What went on behind the scenes of the show is particularly interesting. After the show was developed, primarily around Cho’s stand-up comedy routine for which she had become quite well-known by then, the producers decided that she needed to lose weight for the role and deemed her as not fitting the stereotypical appearance of an Asian girl (who most imagine as being skinny with long, dark, straight hair; which is what the producers wanted). Cho reports that she went through a period of intense personal strife because of the pressure that was put on her. Things were only made worse with the makers of the show replacing all the Asian actors with Caucasian ones, thereby unsettling her character’s place in the sitcom even further. The fact that only a small minority of the show’s producers were Asian American contributed to the fact of it being culturally incorrect. As Xin Jung quotes the Japanese American director Kayo Hatta in his book ‘Asian America Through the Lens: History, Representations, and Identities’:
“I feel it is really important that Asian Americans get more into the producing, controlling the means by which films are made and distributed. That’s where the artistic control comes in. If you don’t have the means to make the film, you can’t control the content. On the financial and the distribution end, film-making is going to be white, with Asian Americans being more in the background.” (Xing, 35)

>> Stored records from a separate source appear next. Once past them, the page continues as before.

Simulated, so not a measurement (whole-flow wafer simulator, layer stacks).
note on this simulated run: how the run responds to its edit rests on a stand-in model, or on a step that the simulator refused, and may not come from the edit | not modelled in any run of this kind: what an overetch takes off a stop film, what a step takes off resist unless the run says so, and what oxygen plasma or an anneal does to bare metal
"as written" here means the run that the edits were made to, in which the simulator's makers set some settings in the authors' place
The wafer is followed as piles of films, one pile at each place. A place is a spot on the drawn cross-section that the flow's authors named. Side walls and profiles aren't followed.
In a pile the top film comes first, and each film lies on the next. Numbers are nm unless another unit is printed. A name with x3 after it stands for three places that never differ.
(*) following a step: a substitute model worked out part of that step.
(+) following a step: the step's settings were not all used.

I have discussed this issue, albeit in the context of gender representation behind the camera in another post on this blog. The sitcom is strewn with cultural stereotypes, maybe too many to mention. The most offensive might be the attempt of the mostly non-Korean cast to speak in a ‘Korean accent’, and failing miserably to do so. The show most drew flak for its flawed representation of the Asian community and its subsequent mishandling of the storyline. This is an interesting benchmark for me to do a comparative analysis and with my other few analysis posts, I believe I should be able to come up with a strong conclusion to my research on this topic.